Search code examples
c#.netdnsasync-awaitreverse-dns

Speed up reverse DNS lookups for large batch of IPs


For analytics purposes, I'd like to perform reverse DNS lookups on large batches of IPs. "Large" meaning, at least tens of thousands per hour. I'm looking for ways to increase the processing rate, i.e. lower the processing time per batch.

Wrapping the async version of Dns.GetHostEntry into await-able tasks has already helped a lot (compared to sequential requests), leading to a throughput of appox. 100-200 IPs/second:

static async Task DoReverseDnsLookups()
{
    // in reality, thousands of IPs
    var ips = new[] { "173.194.121.9", "173.252.110.27", "98.138.253.109" }; 
    var hosts = new Dictionary<string, string>();

    var tasks =
        ips.Select(
            ip =>
                Task.Factory.FromAsync(Dns.BeginGetHostEntry,
                    (Func<IAsyncResult, IPHostEntry>) Dns.EndGetHostEntry, 
                    ip, null)
                    .ContinueWith(t => 
                    hosts[ip] = ((t.Exception == null) && (t.Result != null)) 
                               ? t.Result.HostName : null));

    var start = DateTime.UtcNow;
    await Task.WhenAll(tasks);
    var end = DateTime.UtcNow;

    Console.WriteLine("Resolved {0} IPs in {1}, that's {2}/sec.", 
      ips.Count(), end - start, 
      ips.Count() / (end - start).TotalSeconds);
}

Any ideas how to further improve the processing rate?

For instance, is there any way to send a batch of IPs to the DNS server?
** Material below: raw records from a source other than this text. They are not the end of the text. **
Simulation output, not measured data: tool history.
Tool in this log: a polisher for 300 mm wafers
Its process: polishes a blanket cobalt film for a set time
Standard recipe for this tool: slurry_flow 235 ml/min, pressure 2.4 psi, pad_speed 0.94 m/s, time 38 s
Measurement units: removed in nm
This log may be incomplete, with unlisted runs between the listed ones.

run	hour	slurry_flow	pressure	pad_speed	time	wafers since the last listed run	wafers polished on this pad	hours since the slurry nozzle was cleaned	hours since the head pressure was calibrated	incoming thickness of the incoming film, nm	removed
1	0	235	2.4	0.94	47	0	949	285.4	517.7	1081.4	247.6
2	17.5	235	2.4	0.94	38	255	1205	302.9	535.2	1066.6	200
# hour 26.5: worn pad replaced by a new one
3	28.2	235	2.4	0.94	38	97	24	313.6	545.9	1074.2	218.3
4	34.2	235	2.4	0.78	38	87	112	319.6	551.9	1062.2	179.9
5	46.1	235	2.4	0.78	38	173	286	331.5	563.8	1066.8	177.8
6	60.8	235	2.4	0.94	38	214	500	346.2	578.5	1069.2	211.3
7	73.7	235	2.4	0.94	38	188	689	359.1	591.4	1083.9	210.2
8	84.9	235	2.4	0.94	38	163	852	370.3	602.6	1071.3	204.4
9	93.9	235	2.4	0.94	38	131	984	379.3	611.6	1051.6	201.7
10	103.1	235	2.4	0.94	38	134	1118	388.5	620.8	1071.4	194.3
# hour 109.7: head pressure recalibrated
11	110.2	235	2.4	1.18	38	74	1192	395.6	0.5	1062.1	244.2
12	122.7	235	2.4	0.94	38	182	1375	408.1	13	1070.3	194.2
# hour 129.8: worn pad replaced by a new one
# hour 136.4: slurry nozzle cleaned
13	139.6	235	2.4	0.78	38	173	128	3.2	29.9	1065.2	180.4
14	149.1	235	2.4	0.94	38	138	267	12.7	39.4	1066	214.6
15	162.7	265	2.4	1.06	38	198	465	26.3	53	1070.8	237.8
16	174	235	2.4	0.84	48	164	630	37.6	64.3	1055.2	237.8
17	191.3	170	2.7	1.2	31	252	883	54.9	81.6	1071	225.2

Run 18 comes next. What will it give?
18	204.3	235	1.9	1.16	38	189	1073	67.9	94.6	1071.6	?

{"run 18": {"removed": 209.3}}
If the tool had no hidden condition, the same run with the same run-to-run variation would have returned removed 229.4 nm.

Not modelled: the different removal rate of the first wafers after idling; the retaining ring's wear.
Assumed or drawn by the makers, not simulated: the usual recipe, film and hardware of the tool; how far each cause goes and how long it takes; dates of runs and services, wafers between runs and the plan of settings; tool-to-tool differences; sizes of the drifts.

Btw, I'm assuming that under the covers, I/O Completion Ports are used by the async methods - correct me if I'm wrong please.


Solution

    • As always, I would suggest using TPL Dataflow's ActionBlock instead of firing all requests at once and waiting for all to complete. Using an ActionBlock with a high MaxDegreeOfParallelism lets the TPL decide for itself how many calls to fire concurrently, which can lead to a better utilization of resources:

    var block = new ActionBlock<string>(
        async ip => 
        { 
            try
            {
                var host = (await Dns.GetHostEntryAsync(ip)).HostName;
                if (!string.IsNullOrWhitespace(host))
                {
                    hosts[ip] = host;
                }
            }
            catch
            {
                return;
            }
        },
        new ExecutionDataflowBlockOptions { MaxDegreeOfParallelism = 5000});
    
    • I would also suggest adding a cache, and making sure you don't resolve the same ip more than once.

    • When you use .net's Dns class it includes some fallbacks beside DNS (e.g LLMNR), which makes it very slow. If all you need are DNS queries you might want to use a dedicated library like ARSoft.Tools.Net.


    P.S: Some remarks about your code sample:

    1. You should be using GetHostEntryAsync instead of FromAsync
    2. The continuation can potentially run on different threads so you should really be using ConcurrentDictionary.